Last month the first a bitcoin-linked exchange traded fund (ETF) was finally launched, becoming the fastest ever ETF to reach US$1 billion of assets.3 An ETF which directly owns Bitcoin (rather than Bitcoin futures) still awaits approval from the U.S. regulator, the Securities and Exchange Commission (SEC).

Blockchain – the underlying technology

Bitcoin is underpinned by blockchain. For many, blockchain is a difficult field to get comfortable with because it sits somewhere between economics, cryptography/database construction, theoretical statistics, and sometimes even philosophy— academic disciplines of which few people have a combined understanding. It is also surrounded by a huge amount of noise from fringe libertarian followers, and the system is rife with hype from fraudsters. Whilst blockchain was initially a consumer-led innovation, dismissed by professional investors and regulators, a recently renamed social media company’s 2019 digital currency project was a turning point; the potential of a well-funded company with over a billion users to create a more or less instantly scaled, systemically important private currency was a wake-up call.

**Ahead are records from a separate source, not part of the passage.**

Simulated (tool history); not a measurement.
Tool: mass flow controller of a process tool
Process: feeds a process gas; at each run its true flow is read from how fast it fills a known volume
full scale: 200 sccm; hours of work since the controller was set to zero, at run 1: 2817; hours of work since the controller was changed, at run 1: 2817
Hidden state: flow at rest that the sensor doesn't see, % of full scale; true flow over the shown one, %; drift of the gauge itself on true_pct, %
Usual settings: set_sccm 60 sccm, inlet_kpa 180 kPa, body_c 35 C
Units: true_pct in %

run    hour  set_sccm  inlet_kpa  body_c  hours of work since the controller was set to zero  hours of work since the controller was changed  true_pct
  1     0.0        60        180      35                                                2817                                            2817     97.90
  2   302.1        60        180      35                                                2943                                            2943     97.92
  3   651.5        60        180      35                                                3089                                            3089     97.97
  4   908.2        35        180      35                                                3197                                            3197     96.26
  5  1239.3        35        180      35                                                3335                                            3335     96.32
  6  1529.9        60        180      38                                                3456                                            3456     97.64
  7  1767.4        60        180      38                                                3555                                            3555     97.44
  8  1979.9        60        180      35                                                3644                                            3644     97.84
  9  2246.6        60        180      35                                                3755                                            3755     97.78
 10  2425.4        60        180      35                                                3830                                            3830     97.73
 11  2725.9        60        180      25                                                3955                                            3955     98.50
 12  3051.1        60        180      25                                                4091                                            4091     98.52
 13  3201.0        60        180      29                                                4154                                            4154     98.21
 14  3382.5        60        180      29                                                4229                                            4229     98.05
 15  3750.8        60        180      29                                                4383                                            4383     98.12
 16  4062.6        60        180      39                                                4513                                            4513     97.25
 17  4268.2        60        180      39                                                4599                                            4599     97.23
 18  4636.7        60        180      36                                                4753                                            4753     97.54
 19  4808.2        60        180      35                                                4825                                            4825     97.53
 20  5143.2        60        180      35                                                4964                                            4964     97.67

Without getting into how blockchains work, the key concept is that they are a new type of database architecture with the potential to disintermediate many existing business models, particularly, but not exclusively, in financial services. This new database structure facilitates the transfer of value between parties over the internet without a central authority. It also allows for the creation of automatically-executing ‘smart’ contracts and programmable money—which we explain later. Its presence and properties could theoretically lower the costs of verification and network construction in the economy.

In more tangible terms, today when you use digital money on a debit or credit card to buy something, banks and payment networks extract fees for verifying you are good for the money you are giving to the merchant in exchange for a particular product or service. Verification costs are even higher when multiple parties need to verify/audit the transfer of assets through a chain of correspondent bank ledgers across borders. This is the reason cross-border remittances are slow and costly. Blockchain technology could enable such transfers more quickly and cheaply, in ways that are more easily auditable by all parties involved. Blockchain database structures allow for one central “source of truth”, a ledger, to be distributed across many parties that can store a copy of it, access it and add to it.

Blockchain also has the theoretical ability to lower the barriers to entry to building a new network. If you wanted to build a new centralised payment network today, it would entail very high startup technology and security costs. Blockchain networks can be built up over time far more cheaply, using incentives for users, investors and developers, with both the security and the value of the network itself scaling as the network grows. We believe that this innovation in verification and in networking economics has implications for the long-term outlook of moats around the returns of some quality companies and how they do business today.

Opportunities posed by blockchain

We believe that the properties of blockchain can pressure existing industries to become higher quality and can also allow the creation of new quality businesses, which centralised system economics have so far failed to achieve. Pressure from blockchain on incumbents could alter current competitive industry dynamics and encourage co-operation among natural competitors—or ‘co-opetition’. A good example is supply chain finance, a US$16 trillion industry4 with an all-too-common reliance on archaic paper forms and stamps.5 Blockchain competition is encouraging banks, commodity firms and shippers to group together, standardise and digitise their processes in ways that previously proved elusive. Thus paper methods move to digital, saving significant operational costs, increasing efficiencies and speed and also releasing collateral capital from the system. The most bullish estimates suggest this could free up over US$1 trillion of cost from the system.6

Whilst blockchain networks are ideally suited to large multi-party networks with significant agreements to move ownership rights, the eventual solution may not be a new, decentralised blockchain company. It may actually be preferable simply to upgrade incumbent systems on existing centralised databases using apps, or to use a more centralised permissioned blockchain—which isn’t that different to the systems that exist today. Either way, the presence of blockchain is forcing progress. Without the existential threat it poses, many industry incumbents lack the impetus to change (inevitably in many instances the threat may not be enough). There are opportunities not just around systems that already exist; there are many new ideas and functions which could become very high return businesses of the future—for instance a blockchain network allowing customers to buy art or real estate, thus replacing complex auction and legal fees.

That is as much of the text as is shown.